Neglecting examples in the debugging section is bad. In particular miss-synchronization of multi-threaded applications is an example that should be shown.
Re: 2.6 How to Optimize Loops
Ok, this is a really short list, and it misses the important principle of "caching", and some of the suggestions are wrong, or typically inconsequential.
1. Sometimes floating point can actually be faster than integer code. This is especially true if the code can be completely pipelined. In particular trying to change from floating point to fixed point algorithms in modern CPUs may actually *decrease* performance. The details of this requires a lot more discussion.
2. Inlining will be ineffective if the function routine is too large, or if the procedure prologue/epilogue cost is either low or unremovable.
3. Fold constants together -- you should be more explicit about what you mean here. Certainly sub-expression elimination is a common technique that usually works well (but compilers are pretty good at finding that for you) but in some CPUs like the x86, immediate absolute value operands are practically cost-free. Perhaps he means "hoist" whenever possible? That certain does help.
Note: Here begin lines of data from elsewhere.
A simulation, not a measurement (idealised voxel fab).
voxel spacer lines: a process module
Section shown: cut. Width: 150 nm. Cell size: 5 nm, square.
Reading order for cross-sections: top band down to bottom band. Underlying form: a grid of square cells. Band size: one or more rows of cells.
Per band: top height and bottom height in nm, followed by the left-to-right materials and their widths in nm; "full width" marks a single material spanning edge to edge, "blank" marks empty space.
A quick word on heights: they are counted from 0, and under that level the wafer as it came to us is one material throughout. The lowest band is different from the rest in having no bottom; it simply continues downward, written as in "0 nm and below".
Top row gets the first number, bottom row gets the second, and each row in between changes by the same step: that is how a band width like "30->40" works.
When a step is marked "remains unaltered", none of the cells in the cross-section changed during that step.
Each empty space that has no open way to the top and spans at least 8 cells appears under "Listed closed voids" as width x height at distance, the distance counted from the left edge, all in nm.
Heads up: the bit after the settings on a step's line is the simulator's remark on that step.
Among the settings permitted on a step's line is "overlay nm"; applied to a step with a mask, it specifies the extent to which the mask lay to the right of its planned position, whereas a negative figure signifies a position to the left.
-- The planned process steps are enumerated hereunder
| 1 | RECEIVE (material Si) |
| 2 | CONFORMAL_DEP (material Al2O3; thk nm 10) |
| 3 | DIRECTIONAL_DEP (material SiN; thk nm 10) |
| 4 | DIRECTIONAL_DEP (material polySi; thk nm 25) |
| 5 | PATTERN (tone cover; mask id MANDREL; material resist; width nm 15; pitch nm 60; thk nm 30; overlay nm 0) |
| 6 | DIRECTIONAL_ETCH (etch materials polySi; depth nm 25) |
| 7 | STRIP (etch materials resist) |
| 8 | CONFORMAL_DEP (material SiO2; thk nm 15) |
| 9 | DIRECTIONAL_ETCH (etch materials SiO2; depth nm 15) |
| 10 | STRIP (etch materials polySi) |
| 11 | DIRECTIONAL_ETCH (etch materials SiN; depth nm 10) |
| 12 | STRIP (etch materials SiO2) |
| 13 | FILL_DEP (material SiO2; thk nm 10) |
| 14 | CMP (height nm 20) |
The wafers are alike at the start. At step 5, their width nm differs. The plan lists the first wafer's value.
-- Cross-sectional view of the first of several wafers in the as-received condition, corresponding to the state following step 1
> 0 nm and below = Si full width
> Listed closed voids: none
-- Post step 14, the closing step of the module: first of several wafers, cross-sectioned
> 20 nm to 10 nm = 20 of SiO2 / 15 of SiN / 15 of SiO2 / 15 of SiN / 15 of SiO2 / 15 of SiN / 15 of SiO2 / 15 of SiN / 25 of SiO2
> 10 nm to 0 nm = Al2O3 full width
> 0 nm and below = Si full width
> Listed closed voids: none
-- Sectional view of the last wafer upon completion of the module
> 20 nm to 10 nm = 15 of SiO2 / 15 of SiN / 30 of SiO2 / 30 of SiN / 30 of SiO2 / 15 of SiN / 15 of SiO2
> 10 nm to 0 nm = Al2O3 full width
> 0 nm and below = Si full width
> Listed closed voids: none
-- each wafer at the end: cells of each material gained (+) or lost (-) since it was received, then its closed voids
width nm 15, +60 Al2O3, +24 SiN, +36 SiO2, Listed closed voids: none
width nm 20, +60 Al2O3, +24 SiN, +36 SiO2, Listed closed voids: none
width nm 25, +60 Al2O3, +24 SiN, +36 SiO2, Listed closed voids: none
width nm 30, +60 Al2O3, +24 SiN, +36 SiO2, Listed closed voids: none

4. As to moving I/O into a buffer
5. Try not to divide and avoiding expensive casts requires much more detail. The best thing to say here is the understanding these costs requires understanding the underlying machine code that results from these operations. (Floating point division can actually be relatively cheap in the right context, and differentiating between cheap and expensive casts can sometimes be difficult, and require context as well.)
6. Using pointers rather than indicies -- x86's have sophisticated addressing modes wherein there is commonly no difference between these two alternatives.
Re: 2.7 How to Deal with I/O Expense
An important principle to apply is to realize the parallelism via multithreading can substantially assist these problems. For example if some IO is non-negotiable, or non-predictable, then at least it can be blocked, or streamed in a seperate thread. The reasoning behind this is that modern operating systems can yield (i.e., block) program control (i.e., your execution resources) from a slow to respond thread to the faster ones. So you can overlap all your algorithmic work with the delays while waiting for the data.
Re: 2.8 How to Manage Memory
Something should be said about caching versus non-caching. First of all, point out the cached memory can be tens to hundreds of times faster than main memory (in modern CPUs.) Variables on your local stack, and globals that are commonly used in your inner loops, will tend to be cached. However array streaming will tend to de-cache your data.
Running through your streamed data in multiple passes is especially bad, as it will require reading your data into the cache multiple times.
Again much more can be said here.
Re: 2.9 How to Deal with Intermitten Bugs
This is an important topic. Its because it represents the hardest debugging problem. We all run into it sooner or later. Even if it is a hard subject to tackle, it has to be expanded on. Giving examples here are invaluable. You have to show that as hard as it is, it is possible to ferret out such bugs.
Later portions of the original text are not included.